Pam Linn would like the Broad Beach residents to “lighten up,” but her reasoning is based on false information.
I agree with her that people should have the option, “even those who don’t have the means to buy it,” to sit quietly and read or eat by the shore.
I have lived on the beach for 16 years, and I’ve seen hundreds of people do just that here. And they still do. But Sara Wan didn’t come down to the beach to sit quietly or read or eat her lunch. She came down to stir things up. What makes Pam Linn think that “naturally, she had documents to prove her right to sit on that particular patch of sand”?
I was present at Mrs. Wan’s performance art, and I don’t believe Mrs. Wan had any such thing. She waved around several sheets of printed aerial photographs of the beach with black rectangles marked on them. When I asked to see them, she refused and clutched them to her. As far as I could tell, she was claiming that there was a 25-foot easement on that particular piece of property for the public to use. When I paced off the 25 feet to the mean high tide line to show her that we were above the easement, if there was one, and actually on private property, she dismissed this by saying that “it’s not the mean high tide line, but the ambient water line.” I paced it off again to show her that she was still wrong. In fact, the L.A. Times photograph of Mrs. Wan plumped down on the sand actually showed her in the act of trespassing. If the Los Angeles Times reporter and/or Mrs. Wan had looked at the signs they were so quick to condemn, they would have seen that they were clearly marked at more than 25 feet above the mean high tide line.
If they had listened to us, they would have known that our security patrols on the beach are instructed to try to cut visitors as much slack as possible without invading the privacy of homeowners. Mrs. Wan wasn’t just pushing the envelope, she was well outside of it. Most of the easements that Mrs. Wan claimed to exist on Broad Beach are not actually easements, but “offers to dedicate” (OTD). These offers have been extracted from certain homeowners by the Coastal Commission as part of the price of the Commission’s granting a building or remodeling permit. In 1987, in Nollan vs. the California Coastal Commission, the U.S. Supreme court ruled against this practice, calling it “out-and-out plan of extortion.”
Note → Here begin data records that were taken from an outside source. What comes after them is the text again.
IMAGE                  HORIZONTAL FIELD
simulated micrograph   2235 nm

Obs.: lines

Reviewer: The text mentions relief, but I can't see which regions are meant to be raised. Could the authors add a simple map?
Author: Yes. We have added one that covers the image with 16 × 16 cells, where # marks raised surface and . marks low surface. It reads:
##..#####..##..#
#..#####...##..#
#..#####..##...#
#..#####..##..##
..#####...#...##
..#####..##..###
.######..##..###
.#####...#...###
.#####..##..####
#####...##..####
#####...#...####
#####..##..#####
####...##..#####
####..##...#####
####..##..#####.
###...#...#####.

The Coastal Commission staff has made no bones about its intention to take away private property without compensation for public use, despite the Nollan ruling. We have heard Peter Douglas, CEO of the CCC, say so in no uncertain terms. And I believe that Mrs. Wan’s staged confrontation, besides being a demonstration of her own personal animus against some people in Malibu, is part of a continuing propaganda battle being waged by the Commission and its allies.